A U.S. Customs and Border Protection (CBP) unit dedicated to the tracking of terrorists used its technology to investigate up to 20 different American journalists, the Associated Press reported based on information from a federal watchdog.
The unit allegedly responsible, CBP’s the Counter Network Division, carried out the practice as a means of being “able to vet” whether certain individuals the agency intended work with, in this instance AP investigative reporter Martha Mendoza, were “reputable reporters,” a summary of the actions obtained by Yahoo News stated.
Jeffrey Rambo, a CBP agent affiliated with the division, acknowledged using the technology to run checks on journalists in 2017. He told Yahoo News that the practice was routine, saying, “When a name comes across your desk you run it through every system you have access too, that’s just status quo, that’s what everyone does,” Yahoo News reports he told investigators.
The AP vetted the existence of this statement by obtaining a redacted copy of a 500-plus-page report by the Department Homeland Security’s inspector general that showed the same statement with the name blacked out.
Rambo played a central role in the division’s in the vetting of former Politico and current New York Times reporter Ali Watkins. The AP writes that, after approaching Watkins to gauge her interest about reporting on forced labor around the world within the context of U.S. national security, Rambo accessed Watkins’ travel records which led him to question her about relationships she had with sources.
Similarly, Dan White, Rambo’s supervisor, told investigators that the unit ran the AP’s Mendoza through multiple databases, prior to making plans to establish a relationship with her which the agency looked to create because of Mendoza’s expertise reporting on forced labor.
“We are deeply concerned about this apparent abuse of power,” Lauren Easton, AP’s director of media relations, said in a statement reported by the organization. “This appears to be an example of journalists being targeted for simply doing their jobs, which is a violation of the First Amendment.”
In a statement by CBP reported by AP, the agency did not specifically address the issue in question but shared the following remarks:
“CBP vetting and investigatory operations, including those conducted by the Counter Network Division, are strictly governed by well-established protocols and best practices. CBP does not investigate individuals without a legitimate and legal basis to do so.”

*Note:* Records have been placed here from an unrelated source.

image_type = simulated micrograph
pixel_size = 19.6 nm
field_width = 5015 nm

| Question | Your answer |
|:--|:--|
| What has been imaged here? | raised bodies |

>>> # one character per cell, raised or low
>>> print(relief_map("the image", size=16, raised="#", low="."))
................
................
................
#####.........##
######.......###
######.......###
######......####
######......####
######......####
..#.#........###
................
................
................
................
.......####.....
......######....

Rambo told Yahoo News that he did not feel the agency had provided him enough support in clarifying his role in the incident, offering the following statement:
“What none of these articles identify me as, is a law enforcement officer who was cleared of wrongdoing, who actually had a true purpose to be doing what I was doing, and CBP refuses to acknowledge that, refuses to admit that, refuses to make that wrong right.”
Newsweek reached out to CBP for comment but did not hear back in time for publication.